In what comes across as a shocking revelation, UK's domestic counter-intelligence and security agency, commonly referred to as the MI5, today admitted to capturing and reading private data belonging to a campaign group named Privacy International.
According to a report by Bloomberg, Judge Michael Burton said in court on Tuesday that the MI5 allegedly held and “accessed or examined” data about the organisation. However, the London judge did not elaborate on the type of data collected or why was it viewed in the first place.
As per the report, Privacy International, who classify themselves as a global NGO, campaigns against “overreaching state and corporate surveillance,” which could be the reason why it was caught under the MI5 radar. What leaves everyone baffled though is the fact that how there's aren't any safeguards in place to protects organisations from being spied on.
Privacy International’s general counsel, Caroline Wilson, in a statement argues, "Should a domestic intelligence agency charged with protecting national security be spying on a human rights organization based in London? Shouldn’t such spying, if permitted at all, be subject to the strictest of safeguards?"
The UK just admitted the global mass surveillance system was used against civil society—people like you. These programs were never about crime or terrorism, they're about power. It's about control. https://t.co/K72COnXGGJ
— Edward Snowden (@Snowden) September 25, 2018
Privacy International meanwhile, believes that the documents published demonstrate that they have been caught up in MI5's investigations because its data (part of its Bulk Communications Data and Bulk Personal Datasets programmes) was part of the UK intelligence agencies vast databases.

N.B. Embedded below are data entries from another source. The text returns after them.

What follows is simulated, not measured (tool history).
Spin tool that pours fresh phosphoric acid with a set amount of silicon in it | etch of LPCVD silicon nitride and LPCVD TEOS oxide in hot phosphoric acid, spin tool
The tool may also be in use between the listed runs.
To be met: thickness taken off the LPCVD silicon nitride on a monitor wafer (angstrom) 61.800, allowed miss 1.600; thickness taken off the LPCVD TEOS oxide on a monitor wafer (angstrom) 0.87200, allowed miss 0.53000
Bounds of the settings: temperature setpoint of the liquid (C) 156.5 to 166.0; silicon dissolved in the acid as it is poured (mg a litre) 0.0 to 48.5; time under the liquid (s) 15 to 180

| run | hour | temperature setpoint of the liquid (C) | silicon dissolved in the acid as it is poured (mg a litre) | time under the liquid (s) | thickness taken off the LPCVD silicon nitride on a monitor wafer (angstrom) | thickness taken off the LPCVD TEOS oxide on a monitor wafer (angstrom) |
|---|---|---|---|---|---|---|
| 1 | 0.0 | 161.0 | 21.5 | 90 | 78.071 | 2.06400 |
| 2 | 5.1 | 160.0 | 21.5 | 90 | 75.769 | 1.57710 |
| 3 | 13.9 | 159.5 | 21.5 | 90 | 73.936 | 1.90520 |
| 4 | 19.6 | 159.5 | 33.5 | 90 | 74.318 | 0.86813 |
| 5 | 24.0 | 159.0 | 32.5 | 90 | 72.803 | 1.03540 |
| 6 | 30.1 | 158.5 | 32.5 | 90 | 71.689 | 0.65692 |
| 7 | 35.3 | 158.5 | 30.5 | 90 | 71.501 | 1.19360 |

What is even more worrying is the fact that it appears the MI5 is holding on to data associated with millions of UK citizens. Bulk personal datasets as per the MI5 website can include the electoral roll, telephone directories, and travel-related data. Bulk communications data meanwhile includes "the who, where, when, how and with whom of communications, but not what was written or said."
The organisation has also written to Home Secretary, Sajid Javid, asking him to look into the matter and make changes to the country’s laws that cover internet security, and asking for an explanation of why MI5 wanted the data it collected.